Tuesday, August 7, 2012

Why this, and why now?

**note** I originally wrote this post a couple of weeks ago or so and had it on a different blog... however, this one is just easier to manage, so I will be using this one from now on!



Why a home-based business? Why two? Why the two I chose? And why NOW? I'm a 9-5er (8:30-5, if you want to get technical). I have been since I moved to this great city of Nashville over 10 years ago. Before that, I worked nights in a Nursing Home. I will say I greatly prefer 9-5-ing (and paid holidays off!) over those 12 hour shifts.

Several years ago, I had a Pampered Chef party. It was loads of fun, and I fell in love with the products. Did it cross my mind to sell it? No, because I have anxiety like you wouldn't believe. Talking? Out loud? IN FRONT OF PEOPLE I DON'T KNOW? Yeah, right! Not going to happen. In the last year or so, I have forced myself out of that little cozy shell I've been in. I've been honing my party planning skills. I've been forcing the social anxiety down where it belongs and not letting it paralyze me. In February of this year, I got the "hankering" for another Pampered Chef party. A friend of mine (and former co-worker) used to sell it and I mentioned to her one day that I wish she still did, because I was ready to host a party. She got me connected with another consultant, and next thing I knew, I had a party booked for March 10th. More people came than I even hoped for and it was successful beyond what I ever imagined (I got so much free product I haven't even used it all yet!). I loved my consultant (Jill), and several people suggested to me that day and since then that I would be "perfect" at it, since I have so much enthusiasm for the products (and food and kitchen stuff in general, let's be real here). It was a nice thought I put in the "someday" category.

A few months ago, a neighbor of mine became a Rodan + Fields consultant. She had a little soiree at her place to eat, drink and be merry and talk about the product. I went, never one to turn down food, drinks, and the possibility of the perfect skin cream. I spoke with several other consultants. I saw results on people I knew. I tried the product. I was amazed. Sad that it was out of my price range at that moment, but I was sold on it, and owning and using those products went directly to the top of my wish list.

  When I went home that night, my husband remarked that my skin did look better and tighter. This was just after one use and no prompting on my part. The next morning, he remarked on it again, because it still looked good. I looked like just a better version of me.
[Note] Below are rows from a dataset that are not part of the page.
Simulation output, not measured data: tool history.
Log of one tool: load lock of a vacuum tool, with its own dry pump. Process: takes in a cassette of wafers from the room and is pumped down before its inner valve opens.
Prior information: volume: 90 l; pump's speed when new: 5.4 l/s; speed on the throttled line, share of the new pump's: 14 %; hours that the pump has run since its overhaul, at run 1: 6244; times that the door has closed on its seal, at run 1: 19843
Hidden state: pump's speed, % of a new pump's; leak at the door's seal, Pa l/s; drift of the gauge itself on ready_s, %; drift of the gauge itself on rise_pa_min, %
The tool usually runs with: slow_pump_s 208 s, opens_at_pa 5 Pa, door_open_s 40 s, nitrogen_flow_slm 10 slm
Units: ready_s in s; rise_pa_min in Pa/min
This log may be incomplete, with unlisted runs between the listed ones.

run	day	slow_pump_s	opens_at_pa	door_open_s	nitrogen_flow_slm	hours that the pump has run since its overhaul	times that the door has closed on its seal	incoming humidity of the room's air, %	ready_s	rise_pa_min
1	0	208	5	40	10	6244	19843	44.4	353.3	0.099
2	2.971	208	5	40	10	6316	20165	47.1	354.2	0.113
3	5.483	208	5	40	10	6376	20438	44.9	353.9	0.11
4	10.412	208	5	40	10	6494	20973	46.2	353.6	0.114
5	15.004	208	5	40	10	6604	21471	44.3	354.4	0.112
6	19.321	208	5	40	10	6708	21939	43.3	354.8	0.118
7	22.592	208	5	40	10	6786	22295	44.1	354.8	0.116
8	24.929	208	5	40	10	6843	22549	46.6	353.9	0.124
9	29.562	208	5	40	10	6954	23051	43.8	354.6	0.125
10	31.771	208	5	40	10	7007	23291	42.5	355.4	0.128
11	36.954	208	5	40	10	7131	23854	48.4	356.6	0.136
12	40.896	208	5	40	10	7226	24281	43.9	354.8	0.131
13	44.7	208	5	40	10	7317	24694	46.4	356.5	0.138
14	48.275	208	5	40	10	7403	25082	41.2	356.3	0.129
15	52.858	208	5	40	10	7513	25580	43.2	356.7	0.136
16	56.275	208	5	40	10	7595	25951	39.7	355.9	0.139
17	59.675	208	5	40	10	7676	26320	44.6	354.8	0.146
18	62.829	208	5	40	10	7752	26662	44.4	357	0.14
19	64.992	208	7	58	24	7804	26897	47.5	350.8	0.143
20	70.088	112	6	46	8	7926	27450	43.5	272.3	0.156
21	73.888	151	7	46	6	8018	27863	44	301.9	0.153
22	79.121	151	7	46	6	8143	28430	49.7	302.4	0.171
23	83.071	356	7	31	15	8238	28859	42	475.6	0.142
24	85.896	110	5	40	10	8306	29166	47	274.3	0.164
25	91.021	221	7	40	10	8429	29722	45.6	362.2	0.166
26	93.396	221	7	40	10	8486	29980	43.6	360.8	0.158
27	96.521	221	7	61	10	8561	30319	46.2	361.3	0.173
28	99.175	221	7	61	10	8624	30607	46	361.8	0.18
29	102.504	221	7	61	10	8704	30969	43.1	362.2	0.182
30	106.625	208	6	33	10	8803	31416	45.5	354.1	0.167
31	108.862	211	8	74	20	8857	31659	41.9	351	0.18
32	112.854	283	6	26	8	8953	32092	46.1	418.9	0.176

Long story short (or is it too late for that?), I am now separated. What exactly lies ahead is not clear at this moment, but I knew getting a second job had to be a priority. I've been through this (divorce) before, and worked retail at nights (and some weekends) in addition to my normal job. Besides never being home and always being tired, doing retail at minimum wage earned me about $3000 in one year. Hardly worth all the time I lost. Nevertheless, I went out last week and applied for another retail job (never heard back). A couple of days later, I had convinced myself I deserved a "divorce gift". An iPad. Can I afford one outright? Nope. But they had a tempting credit card application on their site and I was feeling sorry for myself. I gave it a whirl. The worst that could happen was that I wouldn't be approved. Much to my surprise, I was. For more than the cost of the iPad. I immediately had regret. I did not need an iPad, and I was not going to get one. I decided that when the credit card arrived, I would cancel it immediately.

The next morning, I was in the bathtub. I had once again reminded myself guiltily that I needed to get rid of that card the moment it arrived and then... "BAM"... Do you ever believe that God, the Universe, or whatever is shining little flashing arrows in the direction of where you need to go? I do, though those moments are few and far between, unfortunately. The arrows were pointing to Pampered Chef and Rodan + Fields. I prayed on it. Thought about it. Tried to agonize over it, but felt no fear. Arrows still pointed the way. The card (of which I am now anxiously awaiting the arrival), is MORE than enough to get both businesses started.

 I posted on FB about the Pampered Chef and within minutes, 5 people had volunteered to have a party. By the next morning, that number was up to 8. Thank you, flashing arrows! I have only spoken to a few folks about R+F (waiting until I am officially signed up), but my mom is already ready to sign up under me once that happens. This feels right to me. This feels amazing. Exciting, but not scary. I can't wait to get started, and I plan to be completely honest here about the whole process and what it really takes - I can't seem to find any other blogs that tell it like it is. Rest assured I will.